Organized student support, which at this point appears to be forthcoming, is also important, especially because the university intends to keep the majority of dining halls open during the course of the strike.
The question that will take on increased importance as the strike goes on for days and possibly weeks is how to turn passive expressions of support into active mobilizations of solidarity.
I know there are fellow HUCTW members who are willing and eager to do everything, up to and including taking job actions themselves alongside of the dining workers. HUCTW has a total membership of 5,000 workers. If even a portion of that number could be organized into rotating contingents of workers who spend time on the picket line, it would have an impact.
One immediate step is for all workers and labor organizations to mobilize for the solidarity rally called for Thursday, October 13, from 2:30 to 5:30 p.m. on Cambridge Common. The rally, sponsored by the Massachusetts AFL-CIO, Greater Boston Labor Council and Metro Boston Building Trades Council, is intended to "send a message to Harvard that the Massachusetts labor movement stands with Harvard workers."
The stakes in this struggle are high. The 1 Percent who rule over a Harvard where workers aren't confident to fight in the face of yawning inequality don't want the precedent established that a strike is a legitimate and effective instrument in the hands of its workers.
It should be the task of all Harvard workers and their supporters to see to it that this is exactly what comes of the dining service workers' strike. As striker Brione Merchant said:
This strike is about rejecting the ability of those at the top of this establishment to unilaterally dictate to us what our worth and importance is. They figure that they don't need to pay us that much because they think we're not that important. They say that we are nothing without them. Actually, it's the other way around. We do the feeding, cleaning, repairing and maintenance that keeps this place running.

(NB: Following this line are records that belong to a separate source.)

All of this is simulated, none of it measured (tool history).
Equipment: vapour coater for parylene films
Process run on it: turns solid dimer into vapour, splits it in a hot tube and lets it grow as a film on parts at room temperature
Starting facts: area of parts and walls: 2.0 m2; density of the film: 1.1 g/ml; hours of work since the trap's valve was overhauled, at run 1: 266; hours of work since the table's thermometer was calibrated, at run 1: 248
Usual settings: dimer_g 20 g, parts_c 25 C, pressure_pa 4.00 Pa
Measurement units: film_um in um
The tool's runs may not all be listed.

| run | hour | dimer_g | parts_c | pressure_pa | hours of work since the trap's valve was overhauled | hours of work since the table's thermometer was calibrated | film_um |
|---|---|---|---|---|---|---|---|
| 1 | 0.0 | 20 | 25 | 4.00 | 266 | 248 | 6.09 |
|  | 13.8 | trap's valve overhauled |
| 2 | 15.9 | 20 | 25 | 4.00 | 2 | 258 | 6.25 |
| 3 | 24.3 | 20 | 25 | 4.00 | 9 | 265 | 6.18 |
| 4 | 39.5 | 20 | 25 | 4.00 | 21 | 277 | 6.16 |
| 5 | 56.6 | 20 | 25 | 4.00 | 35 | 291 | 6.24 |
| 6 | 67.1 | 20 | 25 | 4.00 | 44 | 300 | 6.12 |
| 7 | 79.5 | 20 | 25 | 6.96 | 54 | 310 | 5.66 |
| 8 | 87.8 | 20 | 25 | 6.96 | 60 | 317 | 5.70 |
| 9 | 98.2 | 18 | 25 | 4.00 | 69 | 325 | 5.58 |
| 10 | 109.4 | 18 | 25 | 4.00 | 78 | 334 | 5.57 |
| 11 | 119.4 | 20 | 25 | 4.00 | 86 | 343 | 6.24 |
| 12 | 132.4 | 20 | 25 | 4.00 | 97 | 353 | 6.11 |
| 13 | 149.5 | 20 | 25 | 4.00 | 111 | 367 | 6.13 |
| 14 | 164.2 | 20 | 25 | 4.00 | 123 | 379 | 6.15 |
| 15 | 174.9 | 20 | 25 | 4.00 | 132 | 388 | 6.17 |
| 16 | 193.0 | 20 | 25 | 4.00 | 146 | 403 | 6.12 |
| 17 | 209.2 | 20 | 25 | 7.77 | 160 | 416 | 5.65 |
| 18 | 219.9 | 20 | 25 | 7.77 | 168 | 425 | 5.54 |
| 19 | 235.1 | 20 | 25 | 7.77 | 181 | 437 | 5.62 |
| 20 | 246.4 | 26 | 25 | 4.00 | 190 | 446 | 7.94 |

We're fighting for our fair worth, for living wages. We know the gap between the rich and poor is growing all over the country. The minimum wage hasn't really increased in decades. The Republican idea of wealth "trickling down" from the rich to the poor is a myth.
The only way that the level of all workers can be raised is when some of them finally decide to fight back and win more, which can give leverage to other workers who can then say, "We should get more, too."